Ternary search needs exactly one extremum: the curve rises then falls (max) or falls then rises (min). That is what makes a third safe to drop.
2 · Searching for a maximum, you find f(m1) < f(m2). What do you do?
Since m2 is higher, the curve is still climbing past m1, so the peak is to the right of m1. The left third [lo, m1] can be discarded: lo = m1.
3 · Why can't you just use binary search here?
Binary search relies on a monotonic order. A unimodal curve isn't monotonic, so one comparison at the middle is ambiguous — you need two probes to read the slope.
Questions
Ternary vs binary search — which is faster?
Same big-O class. Binary search keeps 1/2 with one evaluation per step; ternary keeps 2/3 with two evaluations. So ternary needs a few more iterations and twice the evals per iteration — a constant-factor cost, not an asymptotic one. Use it only when the data is unimodal rather than monotonic.
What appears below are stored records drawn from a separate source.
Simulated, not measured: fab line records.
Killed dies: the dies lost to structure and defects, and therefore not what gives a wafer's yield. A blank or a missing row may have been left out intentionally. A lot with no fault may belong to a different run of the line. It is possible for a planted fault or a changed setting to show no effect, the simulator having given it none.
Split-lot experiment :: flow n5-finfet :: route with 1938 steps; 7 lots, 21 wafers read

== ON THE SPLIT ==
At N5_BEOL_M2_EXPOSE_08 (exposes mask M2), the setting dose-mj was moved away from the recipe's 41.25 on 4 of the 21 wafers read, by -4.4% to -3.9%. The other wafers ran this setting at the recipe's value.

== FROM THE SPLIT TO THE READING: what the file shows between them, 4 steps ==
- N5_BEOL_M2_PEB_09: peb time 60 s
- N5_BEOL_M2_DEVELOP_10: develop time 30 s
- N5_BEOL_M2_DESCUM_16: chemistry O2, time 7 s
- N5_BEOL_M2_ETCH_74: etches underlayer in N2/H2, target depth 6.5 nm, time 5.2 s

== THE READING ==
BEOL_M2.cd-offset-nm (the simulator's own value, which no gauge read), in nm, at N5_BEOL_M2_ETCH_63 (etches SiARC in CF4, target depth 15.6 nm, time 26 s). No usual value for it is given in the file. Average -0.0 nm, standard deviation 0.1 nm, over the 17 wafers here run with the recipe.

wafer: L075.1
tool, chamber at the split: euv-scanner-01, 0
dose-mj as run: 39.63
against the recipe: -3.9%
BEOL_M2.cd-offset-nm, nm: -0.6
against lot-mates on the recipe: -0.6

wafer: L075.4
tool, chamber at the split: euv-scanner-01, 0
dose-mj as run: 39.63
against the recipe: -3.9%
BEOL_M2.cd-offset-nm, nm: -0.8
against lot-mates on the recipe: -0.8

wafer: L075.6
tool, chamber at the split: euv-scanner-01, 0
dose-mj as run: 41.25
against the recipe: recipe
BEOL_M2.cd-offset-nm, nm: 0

How do I handle an integer domain?
The 1/3 splits can stall on the last two or three integers because of rounding. A safe pattern is to loop while (hi − lo > 2) and then check the remaining handful directly, or compare f(mid) with f(mid + 1) to decide which half of the integer range keeps climbing.
Can it find a minimum too?
Yes — for a convex, single-valley function just flip the comparison: keep the side with the smaller value. The structure is identical; only the direction of the test changes.
Two probes, and the peak has nowhere to hide.
Split into thirds, drop the third that can't win, keep two-thirds — the window closes on the maximum in log time.